Executive Summary
The Air Quality Monitor senior design project designed and manufactured a low-cost, low-power, portable, autonomous device to accurately monitor ambient concentrations of several harmful gases. The intent of the project was to determine if low cost, commercially available gas sensors could be effectively used in ambient air pollution measurement. Further, the project demonstrated live visualization of collected data via wireless upload, which will open up many options for using the data. In accordance with project objectives, a fully functional device was displayed at E-Days.
The project was motivated by concerns about health risks associated with air pollution, estimated by the World Health Organization to be responsible for 7 million deaths annually worldwide. The beneficiaries of this project include researchers, industry, and concerned private citizens. The device must therefore fill an underserved need for sensor systems that are not prohibitively expensive, but are accurate enough to provide meaningful data.
Twelve inexpensive, commercially available sensors were tested, three for each of the gases investigated. Tests made use of laboratory reference instruments and controlled gas concentrations to simulate a full range of air conditions. Each sensor’s raw voltage data was fit to reference data to generate a calibration equation using linear regression. Final sensor selections were determined through statistical analysis, to ensure the device is as accurate as possible.

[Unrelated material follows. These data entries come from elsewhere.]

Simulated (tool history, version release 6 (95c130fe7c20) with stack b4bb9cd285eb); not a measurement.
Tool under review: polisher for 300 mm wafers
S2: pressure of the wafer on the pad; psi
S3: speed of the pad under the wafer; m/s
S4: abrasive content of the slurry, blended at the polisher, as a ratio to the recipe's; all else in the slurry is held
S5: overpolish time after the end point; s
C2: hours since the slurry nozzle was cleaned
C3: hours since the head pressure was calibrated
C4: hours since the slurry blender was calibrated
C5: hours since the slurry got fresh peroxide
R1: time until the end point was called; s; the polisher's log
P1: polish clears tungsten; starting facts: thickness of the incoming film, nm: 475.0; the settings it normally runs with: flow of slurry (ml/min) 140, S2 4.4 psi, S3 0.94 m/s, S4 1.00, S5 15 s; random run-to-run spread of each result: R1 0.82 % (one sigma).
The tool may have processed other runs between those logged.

The finished device contains sensors for four different gases: carbon dioxide, carbon monoxide, nitrogen dioxide, and ozone. It also contains the accompanying Arduino controller, display, Bluetooth link, high capacity battery, fans, and temperature and humidity sensors. These interior components are protected by 3D printed enclosures, a sealed acrylic outer housing, and a built-in desiccant system to remove airborne moisture before it reaches the sensors. During design, Pugh matrices were used to determine configurations and components. The final product carries a total component cost of $785. This falls in a range that bridges current cheap but ineffective systems and expensive but highly accurate systems, and represents the best of both worlds.
A web interface was also constructed. Data is sent via Bluetooth to a local server, and a demonstration website contains scripts that pull from this server to generate graphs of concentration fluctuations, which update in real time. This display allows for both live measurements and analysis of long term trends.
The project as a whole cost $3,600, only 72% of the allotted $5,000 budget. The intent of the project was accomplished, and the majority of design objectives were met. Should the project be continued, some suggested areas for further development include investigation of sensor drift, incorporation of particulate matter sensors, and upgrades to the web interface.